The essence of this piece is prove to you that dressing “Tacti-cool” is not cool… if you carry a legally concealed weapon or want to remain “anonymous” in public so as not to alert strangers to your interest or training. Dressing “loud” or in other words dressing as to attract attention and notify other people that you are possibly armed and part of the “Concealed carry/tactical training/gun” sub-culture gives the aware criminal or “less than honest” person a heads up of what type of individual you might be…. In poker terms, dressing like this “Shows your hand”.

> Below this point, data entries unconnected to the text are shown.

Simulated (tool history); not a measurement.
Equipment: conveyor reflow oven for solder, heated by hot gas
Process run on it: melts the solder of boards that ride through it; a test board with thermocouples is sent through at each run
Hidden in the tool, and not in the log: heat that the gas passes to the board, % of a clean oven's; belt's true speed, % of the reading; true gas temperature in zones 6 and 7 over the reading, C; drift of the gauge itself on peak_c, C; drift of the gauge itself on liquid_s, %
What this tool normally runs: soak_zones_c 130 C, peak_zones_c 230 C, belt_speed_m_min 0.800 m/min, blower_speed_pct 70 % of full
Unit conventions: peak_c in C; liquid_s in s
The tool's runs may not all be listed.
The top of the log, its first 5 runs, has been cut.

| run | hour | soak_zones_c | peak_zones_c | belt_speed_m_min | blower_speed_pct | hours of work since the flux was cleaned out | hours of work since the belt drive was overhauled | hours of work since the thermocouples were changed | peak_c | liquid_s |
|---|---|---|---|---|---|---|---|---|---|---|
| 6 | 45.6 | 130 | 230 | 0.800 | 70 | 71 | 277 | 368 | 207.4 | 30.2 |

Law Enforcement already use this technique to ID potential violent individuals. A great example of this is the time I got stopped for speeding on my way back from a rifle training class..I was fully decked out in Multi-Cam camo and tacti-cool items with drag bags and shooter mats thrown in the back…as soon as the cop walks up to my door and see me in the camo the first question out of his mouth was “Do you have any weapons on your person or in the vehicle today?” I considered it logical for him to assume this since I looked like I was about to invade Grenada… So that brings us to the first rule in Dress Down Essentials:
1. Camoflauge clothing will typically trigger the “Potentially Armed” Mentality.
Try to stay away from any camo in public if at all possible. This being Texas, hunting camo is more accepted than military styles, especially during deer season (November thru January). A person that is sporting military style camo and not obviously active duty military personnel will automatically raise the suspicion that they are either (a) Former military veteran or (b) A “gun nut” or one of the many sub-classes of such (ie airsofter, paintballer, plain wanna be poser, etc..) Unfortunately, both of these choices de-note a stereo-typical belief of a love for weapons and weapons training, which is in itself, not a bad thing, but will depend on the ethics and morals of the individual and how they choose to use those. Unfortunately, because of recent active shooter events, the societal dogma that “all of us must suffer for the bad choices of a few” is magnified in regards to weapons and training, thus, “discretion is the better part of valor” on the issue of dress.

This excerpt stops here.